Summer 2004 - Research Project: Reinforcement Learning

For the beginning of this week all I have to do is run some tests. I've made sure to have lots of them running, because I'll be going on vacation for a week. I don't need to supervise the tests while they're running, so I'll have something to work with when I get back. I'm mostly testing what difference it makes to give a greater reward at the goal, and finishing off a few tests that have been lagging behind.

*********VACATION**********

Well, I'm back from vacation. I was gone about a week, with my boyfriend and his family, to Ste-Irenee and Alma, which are in the north of Quebec, about 5 hours away from Montreal. We went mountain-climbing (a good 5 hour treck), and took a cruise on the St-Laurent to see the whales (belugas, fin whales, seals, and more). Then we headed to Alma for my boyrfiend's karate camp, where he got up at 7AM every morning, and had two two-hour trainings per day. I also got up early, but didn't train... Instead I did a very difficult and grueling activity: reading in the grass, watching little rabbits hop by.
On our way back we stop by a beach and built a tiny village out of flat rocks, wood, feathers and plants. All in all, it was an awesome trip. Lots of fun, and I came back with a beluga teddy and a Japanese calligraphy brush, from one of the senseis. YAY!

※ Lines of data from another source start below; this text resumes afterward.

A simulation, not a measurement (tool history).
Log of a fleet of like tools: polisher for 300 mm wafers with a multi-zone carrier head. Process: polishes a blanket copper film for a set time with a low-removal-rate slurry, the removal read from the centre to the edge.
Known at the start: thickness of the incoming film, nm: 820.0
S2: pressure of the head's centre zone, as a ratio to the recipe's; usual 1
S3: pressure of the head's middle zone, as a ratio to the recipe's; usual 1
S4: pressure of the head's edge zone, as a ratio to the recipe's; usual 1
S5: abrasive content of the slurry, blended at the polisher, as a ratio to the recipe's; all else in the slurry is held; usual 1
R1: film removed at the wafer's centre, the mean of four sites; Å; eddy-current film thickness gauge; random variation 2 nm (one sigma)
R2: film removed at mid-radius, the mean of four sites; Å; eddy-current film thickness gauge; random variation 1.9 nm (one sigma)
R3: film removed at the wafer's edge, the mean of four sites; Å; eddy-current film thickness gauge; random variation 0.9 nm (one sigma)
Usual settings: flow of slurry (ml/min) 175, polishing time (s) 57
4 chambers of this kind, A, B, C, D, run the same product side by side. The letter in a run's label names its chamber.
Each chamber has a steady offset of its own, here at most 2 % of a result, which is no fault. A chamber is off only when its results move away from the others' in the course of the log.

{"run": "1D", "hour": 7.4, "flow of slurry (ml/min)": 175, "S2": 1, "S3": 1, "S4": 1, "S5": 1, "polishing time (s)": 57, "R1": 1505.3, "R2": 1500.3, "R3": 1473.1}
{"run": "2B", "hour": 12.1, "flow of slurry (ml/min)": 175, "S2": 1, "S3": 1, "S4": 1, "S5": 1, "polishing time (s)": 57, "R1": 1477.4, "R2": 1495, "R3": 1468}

*********BACK TO WORK*********

Amazingly, some tests were actually not finished by the time I got back. But, it did show me something: the tests with lambda=0.6 do work.... It just takes about 10 days per trial, a ridiculous amount of time, and doesn't learn anything new.

Apart from that, I can see the difference the end reward makes. I think this is a very important point. In general, I supposed that this is something you can set yourself in your agent, how much to reward it when it accomplishes something. It is really very important to set a high enough goal, otherwise it gets, "depressed", I guess, and doesn't learn because everything is bad anyway.
The agents with the higher goal-rewards did not always have a clear idea of the optimal path (they all start off going the safe way, but partway through they think to loop - it's a good thing we keep exploring!), but they showed much better results, most of the time getting a positive reward.
Here is a comparison between goal-rewards of 500, 1500, 2000 and 2500 for a temperature T=15. For the plots of the agents with the higher goal-reward, I subtracted an amount from each episode, so that the extra reward (in these cases, 1000, 1500 and 2000) aren't included; so, the graph shows how much better the agent is doing.

We can see that the higher the goal-reward, the better the agent performs, but that there is very little difference between the goal-rewards of 2000 and 2500, except that the rewards vary a bit less. It seems that the performance reaches a plateau, and increasing the goal-reward indefinately won't improve anything. This looks like a trend for any technique used, and that each of these techniques' parameters has to be set just right for maximum performance (like the lambda value for eligibility traces: if it's too high, it stops working completely).

I'm also waiting for tests to finish with different goal-rewards for different values of T. I want to see whether the temperature changes anything to the optimal goal. I also am trying out an even higher goal value, to see if does tend to stabilize the agent, like we can see between the two highest goal-rewards above. We'll see next week what it gives.